Inaccurate SQL Server statistics - a SQL query performance killer – the basics

SQLShack

SQL Server training Español

Inaccurate SQL Server statistics – a SQL query performance killer – the basics

April 22, 2014 by Milena Petrovic SQL Server statistics are used for cost-based SQL query optimization. Cost-based optimizations estimate costs of various SQL query execution plans applicable to the query and select the one that uses the least hardware resources, i.e. has the smallest cost.

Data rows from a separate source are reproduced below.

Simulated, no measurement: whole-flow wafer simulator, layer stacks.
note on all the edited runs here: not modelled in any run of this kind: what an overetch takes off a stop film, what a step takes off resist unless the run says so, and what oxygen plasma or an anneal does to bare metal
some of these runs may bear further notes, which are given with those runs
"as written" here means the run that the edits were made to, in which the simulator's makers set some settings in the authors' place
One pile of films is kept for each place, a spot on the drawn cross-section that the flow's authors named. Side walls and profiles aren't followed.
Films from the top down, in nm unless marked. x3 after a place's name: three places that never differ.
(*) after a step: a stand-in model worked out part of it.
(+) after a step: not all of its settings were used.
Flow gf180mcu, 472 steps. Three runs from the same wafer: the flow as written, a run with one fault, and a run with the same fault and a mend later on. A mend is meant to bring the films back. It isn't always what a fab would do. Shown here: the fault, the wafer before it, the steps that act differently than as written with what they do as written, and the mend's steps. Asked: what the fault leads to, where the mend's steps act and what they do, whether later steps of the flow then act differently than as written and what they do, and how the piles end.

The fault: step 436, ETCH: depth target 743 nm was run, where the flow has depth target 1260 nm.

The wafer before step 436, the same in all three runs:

What are SQL Server statistics

SQL Server statistics are a collection of distinct values in a specific table column or columns, collected by SQL Server by sampling table data. SQL Server statistics are created automatically by Query Optimizer for indexes on tables or views when the index is created. Usually, additional statistics are not needed, nor the existing ones require modification to achieve best performance. Data sampling depends on a number of table rows and the type of information stored. For example, let’s look at a table that stores uninstallation information. The column where the uninstallation reason is saved is filled by selecting one of the options offered in the drop-down list: ‘doesn’t work as expected’, ‘bugs found during evaluation’, or ‘trial expired’. In other words, there is a limited number of possible values. Sampling this column is quick, easy, and doesn’t require a large percentage of table data to be sampled. If there are 1,000 uninstallations logged, sampling 10 to 20 records (1 to 2 percent) will provide the correct statistics, i.e. the correct number of the distinct uninstallation reasons. If you leave a possibility to enter an optional uninstallation reason, besides these three distinct values, it is possible that users will type the uninstallation reason, such as: too expensive, too complicated to use, etc. Let’s say that 900 out of 1,000 uninstallation reasons were selected from the drop-down list, and for the remaining 100 uninstallations, the users entered custom reasons where no two reasons are the same. That means that there are 103 distinct uninstallation reasons in the table. Sampling 1 percent of the uninstallation records will not provide the correct statistics. It will show maximally 10 distinct values, while in fact there are 103 distinct values. Therefore, the SQL Server statistics will be inaccurate if the same sampling percentage is used.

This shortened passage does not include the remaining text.